Labour Party leadership contender Andy Burnham has set out plans for an acceleration of devolution if he becomes prime minister, including a rebalancing of power that will see departments compelled to help councils with staff and resources.
In a speech at the People’s History Museum in Manchester this morning, Burnham ran through his vision for change, if – as expected – he succeeds outgoing PM Keir Starmer next month.
His widely trailed plans include the creation of a prime minister’s office in Manchester, to be known as No.10 North. The recently elected MP for Makerfield and former Greater Manchester mayor also pledged the “biggest rebalancing of power this country has seen”.
Burnham, who was a New Labour minister and served as health secretary under Gordon Brown, said Westminster and Whitehall are “set up for conflict” and “require radical change if the country is to get back on track”.
“Like parliament, the civil service is full of good people trying to do the right thing,” he said. “But they are held back by the structure and the culture in which they have to work.
“It is too adversarial and too much time is wasted with departmental silos battling each other and battling the Treasury rather than getting things done.”
He asked: “How can the country pull in the same direction when that is the reality at the top?”
Burnham complained of experiencing department-level pushback during his time as Greater Manchester mayor and said that while national government has grown in size in recent years, local government has become “threadbare”.
Burnham said it is “time for Whitehall to accept that growth cannot be ordered from the top down”.
He said that as prime minister, he would “create a more streamlined state with a clearer purpose, to power up all parts of the country and put a laser-like focus on growth and regeneration”.
As part of that vision, Burnham said government departments and agencies would be compelled “to support strategic and local authorities with staffing and resources” in line with making place-based collaboration “the new operating principle for UK plc”.
He added: “The whole of Whitehall will now be required to get behind our places and work together with them to make quicker, more joined up decisions.”
No.10 North
Ushering in a new era of devolution is one of the areas that will be overseen by No.10 North, which Burnham said would be set up as “an extended operation” based in Manchester. He stressed that the office would have UK-wide reach, despite its name.

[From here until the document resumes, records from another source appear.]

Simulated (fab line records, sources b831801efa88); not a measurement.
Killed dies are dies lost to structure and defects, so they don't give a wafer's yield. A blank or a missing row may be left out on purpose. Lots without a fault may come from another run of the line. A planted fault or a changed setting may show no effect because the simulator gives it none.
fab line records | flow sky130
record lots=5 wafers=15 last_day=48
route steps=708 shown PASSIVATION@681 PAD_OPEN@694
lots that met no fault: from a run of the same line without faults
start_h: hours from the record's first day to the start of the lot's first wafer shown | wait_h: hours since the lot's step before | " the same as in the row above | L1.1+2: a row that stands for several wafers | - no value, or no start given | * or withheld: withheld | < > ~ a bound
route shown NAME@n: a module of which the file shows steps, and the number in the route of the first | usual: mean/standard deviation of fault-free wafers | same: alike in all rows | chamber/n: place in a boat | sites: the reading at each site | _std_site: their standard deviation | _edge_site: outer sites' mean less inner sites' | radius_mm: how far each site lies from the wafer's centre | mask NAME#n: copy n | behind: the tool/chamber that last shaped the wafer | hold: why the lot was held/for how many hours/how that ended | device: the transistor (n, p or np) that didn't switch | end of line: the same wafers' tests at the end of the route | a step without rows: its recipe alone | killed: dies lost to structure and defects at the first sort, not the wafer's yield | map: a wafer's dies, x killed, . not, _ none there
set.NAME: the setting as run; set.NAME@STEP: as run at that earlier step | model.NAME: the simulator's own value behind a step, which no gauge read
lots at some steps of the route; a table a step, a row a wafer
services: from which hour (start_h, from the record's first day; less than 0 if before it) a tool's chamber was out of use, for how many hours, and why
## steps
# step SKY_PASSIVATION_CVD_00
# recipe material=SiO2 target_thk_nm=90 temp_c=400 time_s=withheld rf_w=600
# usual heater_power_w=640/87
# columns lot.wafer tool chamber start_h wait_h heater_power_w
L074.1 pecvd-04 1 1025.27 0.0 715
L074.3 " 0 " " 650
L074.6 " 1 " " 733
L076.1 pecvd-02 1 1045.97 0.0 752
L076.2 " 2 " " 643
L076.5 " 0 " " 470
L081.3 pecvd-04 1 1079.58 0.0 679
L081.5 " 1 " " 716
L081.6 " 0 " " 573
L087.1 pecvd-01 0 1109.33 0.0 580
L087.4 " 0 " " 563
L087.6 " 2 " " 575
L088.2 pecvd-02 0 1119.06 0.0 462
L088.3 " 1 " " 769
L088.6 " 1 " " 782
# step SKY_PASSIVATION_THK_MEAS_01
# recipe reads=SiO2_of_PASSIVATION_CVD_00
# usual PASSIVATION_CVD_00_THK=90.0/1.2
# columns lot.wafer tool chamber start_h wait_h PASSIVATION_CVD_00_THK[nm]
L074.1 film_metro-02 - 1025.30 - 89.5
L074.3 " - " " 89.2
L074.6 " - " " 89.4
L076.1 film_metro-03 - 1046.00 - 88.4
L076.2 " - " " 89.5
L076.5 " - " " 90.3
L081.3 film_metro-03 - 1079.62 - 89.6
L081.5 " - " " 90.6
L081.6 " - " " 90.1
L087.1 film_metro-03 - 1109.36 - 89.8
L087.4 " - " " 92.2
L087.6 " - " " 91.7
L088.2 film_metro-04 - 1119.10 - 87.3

“It will only be based here,” Burnham said “The job of No.10 North will be to make power flow into the Midlands, into the South West, into the East of England and – yes – into London. As well as to the North East, Yorkshire and the Humber and here in the North West.
“It will be about offering new opportunities to extend devolution in Scotland, Wales and Northern Ireland by taking power deeper down.
“No.10 North will be the nerve centre of a rewired Britain. It will be the conduit through which we redistribute power and resources through the UK.
“It will coordinate all parts of government at national and local level to agree a long-term economic strategy and help all places set new growth ambitions.”
In addition to facilitating better place-based collaboration, Burnham said No.10 North would lead the regions on a “10-year mission to raise living standards”, through reform of utilities, reindustrialisation and regeneration.
In particular, Burnham pledged to introduce “proper social-value weighting” for contracts agreed under the pending Defence Investment Plan to build UK resilience – as well as similar approaches for steel, energy and farming.
Towards the end of his speech, Burnham promised that No.10 North will oversee the biggest council-house building programme for 70 years.
He said Britain has lost almost 1.5 million council homes since the 1980s, adding that the nation’s wider housing crisis is having a “ruinous” impact on public finances.
“Working with local areas, No.10 North will oversee the biggest council-house building programme since the postwar period,” he said.
Burnham added that vacant public land would be used to reduce costs. He said a secure council home and a good technical education used to be a staple of working class life, but has been “taken away” over the past few decades.
“No wonder so many young people struggle to make it work,” he said. “Don’t blame them, blame ourselves: we haven’t been giving people this stability, this ability to get on in life. And it’s time we did.”
Burnham did not say how many new council homes he anticipates could be built as part of his 10-year plan.
However, at the peak of the postwar council-housing boom in the 1950s, some 200,000 council homes were being delivered every year.
More recently, annual delivery of new council homes has been in the low thousands – although social and “affordable” homes for rent are also provided by housing associations.